By Simon Dürr

Does fear of terrorism warrant limitless surveillance?

As you walk around a mid-sized city in the Western world you will pass around 30 to 70 surveillance cameras. In cities such as London, in the world’s most surveilled nation – the United Kingdom – that number can reach 300 or more cameras per day.

There are plenty of reasons for a government or a private company to install CCTV in public spaces. Property protection, identification of criminals and deterrence are a few examples. In recent times, however, almost every interior minister around the world is demanding increased surveillance capabilities for mainly one reason: to combat terrorism. This is a result of a subconscious feeling that has emerged in many western civil societies in recent years. People are more than twice as likely to say that the world has become a more dangerous place compared to 1990, when in fact every year less people die of violence from war and terrorism.

It is to wonder whether we are really so afraid of a few terrorists that we are willing to give away our privacy, and with that a part of our personal freedom.

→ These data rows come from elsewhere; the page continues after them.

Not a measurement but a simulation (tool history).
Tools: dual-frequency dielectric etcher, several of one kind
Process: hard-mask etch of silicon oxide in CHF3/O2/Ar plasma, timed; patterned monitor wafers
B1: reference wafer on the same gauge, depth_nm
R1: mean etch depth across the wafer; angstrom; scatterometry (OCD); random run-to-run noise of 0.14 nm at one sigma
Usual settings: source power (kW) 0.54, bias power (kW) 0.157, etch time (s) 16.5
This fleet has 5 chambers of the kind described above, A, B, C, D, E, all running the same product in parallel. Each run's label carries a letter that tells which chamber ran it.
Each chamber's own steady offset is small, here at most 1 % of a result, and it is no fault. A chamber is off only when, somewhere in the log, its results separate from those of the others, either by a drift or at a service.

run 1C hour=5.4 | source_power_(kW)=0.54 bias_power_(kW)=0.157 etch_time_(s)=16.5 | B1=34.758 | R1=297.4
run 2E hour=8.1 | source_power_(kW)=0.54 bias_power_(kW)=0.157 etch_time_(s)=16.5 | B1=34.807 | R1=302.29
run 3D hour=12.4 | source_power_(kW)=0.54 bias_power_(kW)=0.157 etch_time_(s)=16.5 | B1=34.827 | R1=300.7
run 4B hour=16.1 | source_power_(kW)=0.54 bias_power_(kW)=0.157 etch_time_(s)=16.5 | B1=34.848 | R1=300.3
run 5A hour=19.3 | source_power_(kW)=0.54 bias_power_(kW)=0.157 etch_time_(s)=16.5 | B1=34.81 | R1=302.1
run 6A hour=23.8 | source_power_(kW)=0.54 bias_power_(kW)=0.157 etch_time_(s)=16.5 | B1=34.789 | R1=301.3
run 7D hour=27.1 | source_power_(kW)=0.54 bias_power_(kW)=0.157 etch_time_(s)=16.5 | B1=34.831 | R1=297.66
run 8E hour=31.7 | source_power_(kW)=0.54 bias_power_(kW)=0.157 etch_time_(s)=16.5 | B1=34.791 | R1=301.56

“In absolute numbers, being killed by a terrorist is substantially less likely than drowning in a bathtub.” Likewise, more left handed people die in the world every year because they use tools meant for right handed people. It would be absurd to consider the prospects of a government spending several tens of billions to prevent people from drowning in the bathtub or from using a tool meant for the other hand, yet many people seem perfectly content with the same spending for more surveillance in public spaces. Of course, that is not to say that spending on surveillance is completely unwarranted. Terror protection is an essential branch of any state’s security apparatus. However, there should be a balance between the funding it receives and the threat it addresses.

China, which is rapidly moving to overtake the UK as the world’s most surveilled nation, can offer a glimpse into one possible future. In a test that the BBC conducted in Guiyang, Chinese authorities were able to locate and apprehend BBC reporter John Sudworth at a previously unknown location in only 7 minutes. They were able to pull this off with sophisticated face recognition technologies that constantly match people’s faces to their ID card and track all moving objects in public spaces. Chinese authorities are very proud of this system, claiming it will help to drastically reduce crime in the most notorious cities in China. Facial recognition technology has also been adopted for other purposes. In China these systems are being used to fine people for using too much toilet paper in restrooms or to publicly shame jaywalkers, displaying their name and home address on a screen next to the crosswalk. It is not unthinkable that politicians in Europe could also get creative and use the capabilities of the technology for other non-surveillance purposes.

Western security agencies and interior ministers can only dream of the capabilities Chinese authorities have, as western civil society is more critical of overreaching privileges for a nation state to monitor its citizens. Critics of surveillance instruments such as ‘Prism’, the system US authorities were using before it was exposed by Edward Snowden, often point out that technological advances could fundamentally alter the relationship between individual and state, with chilling consequences for freedom of speech and assembly. While government agencies often tout successes of face-recognition demo systems they often fail to acknowledge the limitations of the technology.  A pilot project started in Berlin has recently installed facial detection systems in a train station to test automatic identification of fugitives and crime suspects. The interior ministry is proudly tweeting about it:

What they fail to reveal is that their acclaimed 70 % recognition rate is piteous in a real world scenario. With an assumed (and very modest) false positive rate of 0.5 % the error rate of such a surveillance system would be about 99 % and almost exclusively, innocent persons would be flagged.

Consider one of the many examples of recent terrorist attacks in Europe. The truck driver that killed eight at a Christmas market in Berlin was known to authorities long before the attack. He could have been arrested if European police coordinated and co-operated effectively, and if German police had been more careful in monitoring their suspect rather than looking for the needle in a giant haystack of data. Adding more surveillance in the majority of cases is akin to adding more hay to the haystack and does little but aid the terrorists.

It remains a task of civil society to collectively overcome the fear of dying in a highly improbable terrorist attack. Rather, civil society should stand up for personal freedoms and ensure that we maintain a balance between necessary and unwarranted surveillance. Technology can support law enforcement and protect society in a reasonable way without turning the world into an Orwellian dystopia.